The article ends with this.
It is worth mentioning that PATCH is not really designed for truly REST
APIs, as Fielding's dissertation does not define any way to partially
modify resources. But, Roy Fielding himself said that PATCH was
something [he] created for the initial HTTP/1.1 proposal because
partial PUT is never RESTful. Sure you are not transferring a complete
representation, but REST does not require representations to be
complete anyway.
Now, I don't know if I particularly agree with the article as many commentators point out. Sending over a partial representation can easily be a description of the changes.

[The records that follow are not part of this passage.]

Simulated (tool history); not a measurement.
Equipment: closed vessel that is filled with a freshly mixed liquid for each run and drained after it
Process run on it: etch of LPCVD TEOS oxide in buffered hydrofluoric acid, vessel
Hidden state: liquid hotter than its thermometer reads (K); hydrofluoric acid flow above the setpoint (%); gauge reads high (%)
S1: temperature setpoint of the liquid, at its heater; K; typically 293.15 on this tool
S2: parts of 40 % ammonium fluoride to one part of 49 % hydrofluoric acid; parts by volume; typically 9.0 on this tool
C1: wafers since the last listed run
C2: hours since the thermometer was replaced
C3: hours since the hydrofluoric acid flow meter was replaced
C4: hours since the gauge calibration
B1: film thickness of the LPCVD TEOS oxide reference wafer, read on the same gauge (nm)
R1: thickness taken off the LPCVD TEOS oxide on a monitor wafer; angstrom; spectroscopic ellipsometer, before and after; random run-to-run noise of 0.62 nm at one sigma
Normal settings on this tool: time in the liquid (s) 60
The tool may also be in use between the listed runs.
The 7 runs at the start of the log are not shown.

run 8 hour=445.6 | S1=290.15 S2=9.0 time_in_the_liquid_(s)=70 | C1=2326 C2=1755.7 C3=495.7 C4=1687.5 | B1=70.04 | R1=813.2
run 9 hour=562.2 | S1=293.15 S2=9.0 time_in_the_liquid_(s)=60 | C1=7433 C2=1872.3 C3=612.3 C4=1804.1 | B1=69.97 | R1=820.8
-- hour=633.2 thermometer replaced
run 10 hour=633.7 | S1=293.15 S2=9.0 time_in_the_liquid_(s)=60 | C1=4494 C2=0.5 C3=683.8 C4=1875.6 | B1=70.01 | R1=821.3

For me, I am mixed on using PATCH. For the most part, I will treat PUT as a PATCH since the only real difference I have noticed so far is that PUT "should" set missing values to null. It may not be the 'most correct' way to do it, but good luck coding perfect.
tl;dr version
POST: is used to create an entity
PUT: is used to update/replace an existing entity where you must send the entire representation of the entity as you wish for it to be stored
PATCH: is used to update an entity where you send only the fields that need to be updated
The difference between PUT and PATCH is that:
PUT is required to be idempotent. In order to achieve that, you have to put the entire complete resource in the request body.
PATCH can be non-idempotent. Which implies it can also be idempotent in some cases, such as the cases you described.
PATCH requires some "patch language" to tell the server how to modify the resource. The caller and the server need to define some "operations" such as "add", "replace", "delete". For example:
GET /contacts/1
{
"id": 1,
"name": "Sam Kwee",
"email": "skwee357#olddomain.example",
"state": "NY",
"zip": "10001"
}
PATCH /contacts/1
{
[{"operation": "add", "field": "address", "value": "123 main street"},
{"operation": "replace", "field": "email", "value": "abc#myemail.example"},
{"operation": "delete", "field": "zip"}]
}
GET /contacts/1
{
"id": 1,
"name": "Sam Kwee",
"email": "abc#myemail.example",
"state": "NY",
"address": "123 main street",
}
Instead of using explicit "operation" fields, the patch language can make it implicit by defining conventions like:
in the PATCH request body:
The existence of a field means "replace" or "add" that field.
If the value of a field is null, it means delete that field.
With the above convention, the PATCH in the example can take the following form:
PATCH /contacts/1
{
"address": "123 main street",
"email": "abc#myemail.example",
"zip":
}
Which looks more concise and user-friendly. But the users need to be aware of the underlying convention.
With the operations I mentioned above, the PATCH is still idempotent. But if you define operations like: "increment" or "append", you can easily see it won't be idempotent anymore.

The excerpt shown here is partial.